Table 3. Results of Montgomery modular multiplication

EWBR2MMM (bit size = 1024) requires almost one-third DSP48E as compared to radix 32 Montgomery [19] and fully systolic Montgomery modular multiplication design [20] (word size 16 bits). When compared with fully systolic Montgomery [20] with word size 32 bits, EWBR2MMM has almost one sixth requirement of DSP48E. Area requirements of EWBR2MMM (1024 bits) are less compared to radix 32 Montgomery [19], fully systolic design [20] and radix 16 Montgomery [21] at the cost of more time to complete modular multiplication. But when compared to fully parallelized design [20] (word size 16 and 32 bits), EWBR2MMM takes less time with similar area requirements.

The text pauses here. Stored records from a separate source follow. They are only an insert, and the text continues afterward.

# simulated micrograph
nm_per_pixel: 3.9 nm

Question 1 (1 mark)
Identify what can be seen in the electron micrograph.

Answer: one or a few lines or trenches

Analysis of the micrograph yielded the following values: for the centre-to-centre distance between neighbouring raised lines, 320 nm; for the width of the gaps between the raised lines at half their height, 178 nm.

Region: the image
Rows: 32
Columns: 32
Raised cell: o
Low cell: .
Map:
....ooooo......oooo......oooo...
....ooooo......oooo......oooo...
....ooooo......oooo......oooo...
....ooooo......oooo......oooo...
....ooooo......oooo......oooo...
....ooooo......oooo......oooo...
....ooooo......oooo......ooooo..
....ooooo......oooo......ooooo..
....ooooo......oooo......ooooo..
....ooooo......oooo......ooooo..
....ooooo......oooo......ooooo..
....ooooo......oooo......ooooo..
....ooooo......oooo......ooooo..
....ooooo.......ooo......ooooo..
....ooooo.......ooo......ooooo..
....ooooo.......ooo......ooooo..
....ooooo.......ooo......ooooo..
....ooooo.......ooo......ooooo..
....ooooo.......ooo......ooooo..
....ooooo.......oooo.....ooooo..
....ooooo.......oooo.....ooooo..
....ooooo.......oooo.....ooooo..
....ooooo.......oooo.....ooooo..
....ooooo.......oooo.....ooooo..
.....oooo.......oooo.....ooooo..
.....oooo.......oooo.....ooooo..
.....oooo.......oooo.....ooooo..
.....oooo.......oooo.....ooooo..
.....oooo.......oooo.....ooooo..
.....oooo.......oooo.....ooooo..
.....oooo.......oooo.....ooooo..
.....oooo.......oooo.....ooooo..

EWBR2MMM (bit size = 2048) is implemented on target device xc5vlx155t package ff1136 speed −3. RSA exponentiation (PBME) for 2048 bits require 88 DSP48E. Therefore, the component EWBR2MMM (2048 bits) is also implemented on xc5vlx155t. The device xc5vlx155t has 128 DSP48E whereas there are only 48 DSP48E available on xc5vlx50t. EWBR2MMM (2048 bits) has 43 PEs and requires almost double area and time as compared to EWBR2MMM (1024 bits). EWBR2MMM completes 2048 bit modular multiplication in 5.38 µs whereas radix 32 MMM [19] takes 8.2 µs which is 1.5 times that of former. Early word based radix 2 and radix 4 common multiplicand Montgomery modular multiplication (EWBR2CMMM and EWBR4CMMM) for 1024 bits is implemented on xc5vlx155t FPGA package ff1136 speed −3. Both the designs EWBR2CMMM and EWBR4CMMM have 66 PEs: 22 PEs for reduction, 22 PEs for X accumulation and 22 PEs for Y accumulation. The word size is 48 bits. Therefore each PE requires 48 bit addition. Hence, total number of DSP48E used are 66. EWBR2CMMM (1024) takes 2.5 µs and EWBR4CMMM (1024) takes only 1.52 µs to complete modular multiplication. EWBR4CMMM takes less time as compared to EWBR2CMMM as number of cycles of former are reduced to half. EWBR4CMMM takes less time to complete modular multiplication compared to radix 32 Montgomery [19] and radix 16 Montgomery [21]. Radix 16 Montgomery [21] requires 66 hardcore multipliers, radix 32 Montgomery [19] requires BRAMS and 63 DSP48E whereas EWBR4CMMM (1024 bits) requires 66 DSP48E. All the above designs also require additional resources mentioned in Table 3. When compared with fully systolic design [20], EWBR4CMMM has less area requirements at the cost of 0.01 µs more compared to design [20] with word size 32 bits.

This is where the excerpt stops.